Q&A: The Revival of the Column-Oriented Database
In this Q&A, Edgemesh CEO Jake Loveless talks about column-oriented databases and the advantages they hold over ordinary row-oriented versions.
- By Upside Staff
- August 19, 2022
Upside: What led to the development of column-oriented databases (CODs)?
Jake Loveless: The idea of storing data based on columns of data versus rows of data goes back to the early days of database design in the 1950s and 1960s. The primary motivation was that data, especially in analytics workloads, is often accessed for only certain fields. For example, the question “what is the total revenue by month” only requires two fields to evaluate: the column of month and the column of revenue. Because accessing data was (and still is) slow, there was a significant speed advantage to reducing the disk access time. The simplest solution was to read only the data needed.

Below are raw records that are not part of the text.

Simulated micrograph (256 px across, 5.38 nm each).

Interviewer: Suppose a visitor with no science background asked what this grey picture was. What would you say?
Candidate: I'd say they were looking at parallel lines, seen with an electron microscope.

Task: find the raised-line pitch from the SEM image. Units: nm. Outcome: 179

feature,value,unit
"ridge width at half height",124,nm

What are the benefits of CODs?
The primary advantage has always been speed. For many workloads, column-oriented databases can be 10 to100 times faster than a row-oriented counterpart. Again, this is driven by reducing the access time to read data into the system. As we moved from a single CPU core to multiple CPU cores and from slower magnetic disks to faster solid state disks, column-oriented designs got even faster.
Taking the earlier example “what is the total revenue by month,” we can imagine reading an array of months (one for each record), and finding the start and offset for each changing month. For example, if there are 1000 records, but only two values for month (say records 0–499 have a value of Jan-2022 and records 500–999 have a value of Feb-2022), we can then issue two parallel reads and compute the sums of revenue independently (and 2x faster).
In the cloud-native world, though, another significant advantage is compression. Data that is similar compresses more efficiently, meaning compressing a file of all numbers will yield a higher compression rate than a file of numbers and strings. CODs store each column as a distinct -- and compressible -- file, so it’s not uncommon to see 10x or more savings on data storage. At Edgemesh our average compression ratio is 24:1, meaning we store 24x less data (and pay 24x less storage fees) every month.
Are there any special benefits for large enterprises?
Aside from the increase in speed and decrease in storage costs, one of the biggest savings is developer overhead. Developers and database administrators are very expensive resources, and optimizing database query performance is complex. With CODs, optimization is much more intuitive. For example, assume a query such as:
“select sum EXPENSES by MONTH from TABLE where (not ALLOCATION=”internal”) AND DEPARTMENT=”sales”
In a column-oriented design, the optimization is often: “find the WHERE conditional that is the most restrictive and take that first.” In this scenario, if our data has only 20 departments, we should make that the first condition (get the column of data for the department), then get the offsets for DEPARTMENT=”sales” and then only read those records from the ALLOCATION column. In my former career on Wall Street, we would often see orders of magnitude performance improvements just by reordering WHERE clauses.
What are some use cases where column-oriented databases are a good fit and where are they not a good fit?
In general, any time series or analytics workload is a good fit for a column-oriented design. If there are many rows, especially of numeric data, CODs can have massive impacts on speed and savings. Alternatively, if you have a smaller, truly relational set of data, then a row-oriented system is likely a better fit. Examples include applications such as HR databases or supplier databases where each row (an employee or supplier) is fairly unique and the workload is traditional relational queries (e.g., “get all employees by department”).
If column-oriented databases have so many benefits, why did they go out of style?
Cost -- more specifically a lack of free, open source options. Whereas there was a large movement towards non-proprietary relational databases (MySQL, PostgreSQL, SQL Lite, etc.) in the 1990s and beyond, column-oriented databases remained both expensive and proprietary. Systems such as KX’s Kdb+, Vertica, and Sybase IQ have six-figure licensing costs and, until very recently, no open source alternatives. Today, we’re seeing the rise of open source column stores, such as Clickhouse (from Yandex), MonetDB, and Citrus. As these solutions continue to mature and are deployed at scale, I expect we will continue to see an increased rate of adoption.
At Edgemesh, you’ve spoken about how your database helps provide a competitive edge. Can you explain how?
At Edgemesh, we store billions of records per database, and do so with a column-oriented database. The speed and cost savings help give us a material advantage over our competitors because we can allow clients to store and query across hundreds of billions of records with sub-second response times and minimal storage costs. The storage savings are significant; we have about 7.5 TB of storage in use across the fleet with a 24:1 compression rate. Without a COD, our storage costs would very quickly require us to either archive data, thus removing our customers’ ability to look back over long periods of time, or increase prices.